At first glance, the process of creating seems pretty straightforward: sitting down, organising ideas, drafting, iterating, critiquing, reiterating, and hitting publish.
But on some days, it may start with sitting down, then takes off in an entirely different direction: eating cereal out of the box, rearranging folders, scrubbing your desk to get an annoying spot out, et cetera. The process of creation becomes avoiding creation at all costs.
When this happens on occasion, it feels manageable. Just a bad day, probably because of the weather, or the neighbour’s loud music, or the attention-seeking cat.
But when this happens for days on end — and it can — the feeling of existential dread kicks in. Why can’t I produce anything good? Why are there more words in my trash than in my first draft? Does this mean there’s nothing creative left in me? Wait, how does one create again?
Drawing from an excellent WIP essay by my colleague Dhruv, we forget that work doesn’t always mean sitting down to create — it’s also about what comes before it.
But we tend to be terrified of periods of non-creation. It goes against the expectation of being productive and busy all the time. We see the act of creating as work and, by contrast, categorise everything else as “lazy”, “procrastinating”, or “dawdling”.
During a creative block, slump, funk, or however else you dress it up, you might feel like a dry sponge: there’s nothing left to squeeze out. But if you don’t put anything in, how can anything come out?

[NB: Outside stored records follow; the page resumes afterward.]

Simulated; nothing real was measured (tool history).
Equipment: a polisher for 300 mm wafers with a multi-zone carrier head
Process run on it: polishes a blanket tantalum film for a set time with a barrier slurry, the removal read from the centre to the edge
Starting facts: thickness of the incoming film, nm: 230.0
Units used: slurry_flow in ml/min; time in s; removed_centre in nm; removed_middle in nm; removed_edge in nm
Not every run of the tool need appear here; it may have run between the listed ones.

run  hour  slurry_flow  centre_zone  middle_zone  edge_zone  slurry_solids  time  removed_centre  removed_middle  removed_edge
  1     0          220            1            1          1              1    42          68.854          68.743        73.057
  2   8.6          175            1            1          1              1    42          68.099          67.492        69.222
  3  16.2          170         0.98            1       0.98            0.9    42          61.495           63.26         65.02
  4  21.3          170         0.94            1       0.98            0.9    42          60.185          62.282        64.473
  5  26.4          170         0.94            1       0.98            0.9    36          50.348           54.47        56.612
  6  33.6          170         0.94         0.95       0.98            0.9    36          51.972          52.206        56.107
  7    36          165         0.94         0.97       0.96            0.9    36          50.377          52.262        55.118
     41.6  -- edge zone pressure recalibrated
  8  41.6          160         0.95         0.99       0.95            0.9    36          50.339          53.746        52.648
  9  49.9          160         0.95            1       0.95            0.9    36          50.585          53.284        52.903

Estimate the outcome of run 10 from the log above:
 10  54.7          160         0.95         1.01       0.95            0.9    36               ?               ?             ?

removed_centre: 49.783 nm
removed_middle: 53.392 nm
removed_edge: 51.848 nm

Being a dry sponge means being open to absorbing new information, sights, and experiences.
To paraphrase ‘Frankenstein’ author Mary Shelley, innovation comes not from a void, but from chaos. Ideas don’t appear out of thin air — they appear after you collect input from every domain that sparks your curiosity, then let them mingle until you have a whole legion of ‘idea babies’.
When you use a creative block as an opportunity to go from nothing to something, your creative stage becomes going from something to something better.
How to embrace your ‘dry sponge’ era
When we break away from thinking of “creative blocks” as taboo, problems, or big no-nos, we see the more hopeful meaning hiding behind it: the chance to replenish our toolkit and improve our creative process. And to take advantage, you need to embrace your ‘dry sponge’ era.
Embracing your ‘dry sponge’ era means doing the work. After all, waiting for inspiration to strike is a romantic notion, not a practical one. It’s like leaving the sponge lying on the counter, hoping it’ll soak up some material and squeeze itself. You have to do the work: the seeking, the absorbing, the extracting.
History is full of examples of people borrowing ideas from entirely different industries to make something mind-blowingly new. Nintendo’s Game Boy was inspired by a man on the train playing with an LCD calculator. Henry Ford designed the assembly line by studying the watch and canning industries.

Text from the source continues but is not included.